One of Top Rank's latest signees is an action fighter hailing from Passaic, New Jersey by the name of Glen Tapia. With a victory this past weekend over James Winchester, the 20-year old has moved to 6-0 with 4 knockouts in the junior middleweight division.
The first thing you'll notice about Tapia is that he absolutely looks the part. He walks with a swagger about him and has a glare of death when he enters the ring. He makes it immediately known that he's there to hurt you, sort of like James Kirkland. That attitude carries into the ring as well - in his last bout, he and his opponent almost got into a fight between rounds while jawing at each other. It doesn't hurt that he's also built like a truck and has thick cornrows that bob around well past his shoulders, like a '90's video game character.
In addition, Tapia had a storied amateur career, although not as elite as some of other up-and-comers. With a reported amateur record of 130-13, he competed in the junior Olympics, as well as placing in a number of silver gloves and junior golden gloves tournaments. Despite this amateur success, his style is much better suited to the pros. In Tapia's own words, "I suppose I didn't completely gel with the amateur style because the points system was all 'pit-pat' stuff and I wasn't into that - I had more of a professional technique and was more interested in knocking people out. I have a pro style; I sit down on my shots and just want to go and bang you out!"

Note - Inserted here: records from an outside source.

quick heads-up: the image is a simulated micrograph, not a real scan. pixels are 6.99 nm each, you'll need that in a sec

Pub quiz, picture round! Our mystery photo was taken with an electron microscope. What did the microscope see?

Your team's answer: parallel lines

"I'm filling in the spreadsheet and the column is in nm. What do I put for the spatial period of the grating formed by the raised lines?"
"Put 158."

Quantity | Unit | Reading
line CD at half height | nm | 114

Tapia also has had some high level sparring experience, serving as Joshua Clottey's only regular sparring partner for his bout against Miguel Cotto. Stylistically, Tapia was a good choice in preparations for a Cotto bout. In addition to having a similar build to Cotto, Tapia's strengths and weaknesses are much the same as Cotto's. Tapia is able to kill the body, has a developing jab, and is a very effective combination puncher. In addition, while he has a little bit of slickness to his defense, he has a tendency to leave himself open when he's in the middle of an offensive onslaught. This makes for a very exciting style of fighter.
Having already fought at Boardwalk Hall three times and once at Madison Square Garden, you can bet Bob Arum is trying to turn this kid into the next Arturo Gatti, at least in terms of becoming a fan-friendly draw who can bring people to see him in Atlantic City and the New York metro area. As a New Jersey native with a Puerto Rican and Dominican background, he has the cultural heritage to draw well in the area, and as a brawler who is willing to take a punch to dish out three, he has the action style to make sure people keep coming back to see him. To top it off, his manager is Pat Lynch, meaning he's guided by the same person who guided much of Gatti's career.
In the meantime, the plan is to keep him busy, and to keep slowly stepping up his level of competition. This last fight came against someone who was 10-3 and went the distance with Matt Korobov, and he was even able to do something Korobov couldn't, flooring Winchester with a big left hook in the second round. While he hasn't gone past four rounds in a pro bout yet, he's already been working on his endurance, and his training sessions with Clottey generally lasted eight rounds. Next up, he'll be fighting on the Claderon-Iribe undercard on the night of the Puerto Rican Day Parade. Hopefully, Top Rank will air the untelevised undercard once again, so fight fans can get more exposure to this young, exciting boxer.